Ken Severin posted this to the Cameca and JEOL listservers, but I thought it's also worth posting here in case someone missed it:

QuoteI was explaining to a class about setting up gas detectors and the difference between differential and integral modes.  The question came up as to why one would ever operate in intergral mode.  I didn't have a good answer (obviously setting up really tight parameters in differential mode can cause problems) - why not use differential mode with wide windows instead of integral mode?

Is this a holdover from earlier electronics?

My response was simply that running differential with a wide window is generally how I set my PHAs up, because frankly, I can't remember a case in which I needed to run in integral mode without a window setting...

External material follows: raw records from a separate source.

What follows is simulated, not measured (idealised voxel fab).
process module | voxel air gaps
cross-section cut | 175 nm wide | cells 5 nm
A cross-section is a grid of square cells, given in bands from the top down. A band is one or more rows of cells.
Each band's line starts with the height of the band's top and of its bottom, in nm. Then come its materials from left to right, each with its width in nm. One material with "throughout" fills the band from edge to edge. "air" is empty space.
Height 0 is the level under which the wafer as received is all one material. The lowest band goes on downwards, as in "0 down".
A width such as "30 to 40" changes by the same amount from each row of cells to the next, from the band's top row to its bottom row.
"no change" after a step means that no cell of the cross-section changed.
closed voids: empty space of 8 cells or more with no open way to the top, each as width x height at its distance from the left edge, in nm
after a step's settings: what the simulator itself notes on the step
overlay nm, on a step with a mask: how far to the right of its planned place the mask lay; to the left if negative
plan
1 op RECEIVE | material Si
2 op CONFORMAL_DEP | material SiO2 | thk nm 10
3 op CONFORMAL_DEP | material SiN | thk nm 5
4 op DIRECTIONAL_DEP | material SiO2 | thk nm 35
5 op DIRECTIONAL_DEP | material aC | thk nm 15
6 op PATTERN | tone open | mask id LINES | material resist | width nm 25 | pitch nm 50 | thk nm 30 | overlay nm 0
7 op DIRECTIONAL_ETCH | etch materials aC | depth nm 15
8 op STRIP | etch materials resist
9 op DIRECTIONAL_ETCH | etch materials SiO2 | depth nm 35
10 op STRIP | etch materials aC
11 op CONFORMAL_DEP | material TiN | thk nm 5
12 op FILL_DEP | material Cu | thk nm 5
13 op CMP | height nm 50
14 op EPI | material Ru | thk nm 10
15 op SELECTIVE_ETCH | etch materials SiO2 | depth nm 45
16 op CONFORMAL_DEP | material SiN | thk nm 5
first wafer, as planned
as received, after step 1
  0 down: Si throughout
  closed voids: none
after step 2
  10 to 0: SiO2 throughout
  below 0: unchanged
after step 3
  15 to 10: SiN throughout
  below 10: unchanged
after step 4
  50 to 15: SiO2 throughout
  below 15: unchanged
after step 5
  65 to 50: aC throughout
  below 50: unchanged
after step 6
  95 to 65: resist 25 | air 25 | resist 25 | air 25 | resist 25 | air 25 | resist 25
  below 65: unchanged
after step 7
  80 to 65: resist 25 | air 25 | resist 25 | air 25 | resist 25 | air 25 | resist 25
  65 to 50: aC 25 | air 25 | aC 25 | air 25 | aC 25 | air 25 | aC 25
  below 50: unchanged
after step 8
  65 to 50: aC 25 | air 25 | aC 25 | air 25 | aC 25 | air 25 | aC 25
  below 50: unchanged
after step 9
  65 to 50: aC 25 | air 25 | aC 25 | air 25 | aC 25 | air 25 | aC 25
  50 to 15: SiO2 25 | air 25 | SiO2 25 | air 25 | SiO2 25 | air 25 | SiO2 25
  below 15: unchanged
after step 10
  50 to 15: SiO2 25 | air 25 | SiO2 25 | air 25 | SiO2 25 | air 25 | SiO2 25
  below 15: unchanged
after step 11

Possibly for a very low energy line with a funky detector where the PHA peak is extra wide?
john
The only stupid question is the one not asked!

Philipp Poeml

Yes, that is what we do here as well, we usually use differential mode with a 4 V window. Unless we really try to filter something, where we place the peak in a small window.
Good question, I would be interested in an answer too.

Probeman

Quote from: Philipp Poeml on February 24, 2016, 11:57:52 PM
Yes, that is what we do here as well, we usually use differential mode with a 4 V window. Unless we really try to filter something, where we place the peak in a small window.
Good question, I would be interested in an answer too.

I've found that using a tight PHA window in an attempt to avoid a high order interference, usually produces more problems than it solves, due to gain shifting between standards and unknowns- unless the intensities are very similar of course.

It's better in my opinion to simply let "all" the photons in and use the quantitative interference correction in PFE to deal with them properly.
john
The only stupid question is the one not asked!